Nuclear Policies Clash in Defense Bills

Tom Z. Collina

The Democratic-led Senate Armed Services Committee passed its version of the fiscal year 2012 defense authorization bill on June 16, setting up a tug-of-war over nuclear weapons policy with the Republican-led House of Representatives, which passed its version May 26. The House and Senate versions of the bill differ significantly on nuclear policy directives to the Obama administration, which has threatened to veto the House bill.

The White House on May 24 issued a Statement of Administration Policy on the House bill, objecting to sections that “impinge on the President’s authority to implement the New START Treaty and to set U.S. nuclear weapons policy.” In particular, the administration found that section 1055, which would limit the president’s ability to implement reductions under the New Strategic Arms Reduction Treaty, would “set onerous conditions” on the president’s ability to “retire, dismantle, or eliminate non-deployed nuclear weapons.” The conditions include the completion of new nuclear weapons production facilities, which is not expected until the mid-2020s. “The effect of this section would be to preclude dismantlement of weapons in excess of military needs,” the White House said.

The Senate committee bill would require the secretary of defense to submit reports on the “military effectiveness” of U.S. nuclear delivery systems and on the number of nuclear weapons in the “deployed and non-deployed stockpiles, including each category of non-deployed weapons.”

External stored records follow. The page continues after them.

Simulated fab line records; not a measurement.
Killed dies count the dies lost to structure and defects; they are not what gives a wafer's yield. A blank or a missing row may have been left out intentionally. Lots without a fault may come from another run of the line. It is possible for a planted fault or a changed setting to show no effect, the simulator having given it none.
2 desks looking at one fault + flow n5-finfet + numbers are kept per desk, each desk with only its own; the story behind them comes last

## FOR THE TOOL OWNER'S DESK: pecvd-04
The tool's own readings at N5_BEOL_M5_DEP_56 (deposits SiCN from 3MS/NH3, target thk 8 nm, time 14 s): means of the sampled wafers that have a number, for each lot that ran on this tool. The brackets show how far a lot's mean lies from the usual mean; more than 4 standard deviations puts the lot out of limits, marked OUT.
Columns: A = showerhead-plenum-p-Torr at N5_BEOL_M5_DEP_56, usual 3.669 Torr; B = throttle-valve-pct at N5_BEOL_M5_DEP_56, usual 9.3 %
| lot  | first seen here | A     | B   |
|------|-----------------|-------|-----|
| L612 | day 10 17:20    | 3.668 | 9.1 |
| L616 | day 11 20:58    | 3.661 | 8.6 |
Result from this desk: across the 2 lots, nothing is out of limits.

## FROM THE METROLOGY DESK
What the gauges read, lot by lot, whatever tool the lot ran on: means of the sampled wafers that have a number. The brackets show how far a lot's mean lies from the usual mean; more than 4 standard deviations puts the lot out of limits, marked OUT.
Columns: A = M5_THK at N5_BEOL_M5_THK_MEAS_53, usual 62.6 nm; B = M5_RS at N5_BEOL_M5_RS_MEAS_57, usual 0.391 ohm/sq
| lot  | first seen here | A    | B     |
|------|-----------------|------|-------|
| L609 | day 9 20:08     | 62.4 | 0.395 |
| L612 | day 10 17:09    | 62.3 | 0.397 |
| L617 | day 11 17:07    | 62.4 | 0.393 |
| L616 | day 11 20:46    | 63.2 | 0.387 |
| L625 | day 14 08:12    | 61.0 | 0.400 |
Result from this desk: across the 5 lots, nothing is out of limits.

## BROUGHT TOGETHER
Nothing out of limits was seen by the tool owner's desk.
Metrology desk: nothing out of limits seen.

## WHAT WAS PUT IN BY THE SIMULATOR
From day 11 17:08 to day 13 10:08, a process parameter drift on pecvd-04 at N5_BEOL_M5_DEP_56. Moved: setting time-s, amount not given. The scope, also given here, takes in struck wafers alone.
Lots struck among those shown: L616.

However, the bill would not set conditions for nuclear arsenal reductions.

No date has been set for the full Senate to vote on the bill. Sen. Jon Kyl (R-Ariz.) has said he may offer amendments to the bill that would mirror the House language more closely. To become law, the House and Senate defense authorization bills must be reconciled, and the resulting legislation must be passed by both chambers and signed by the president.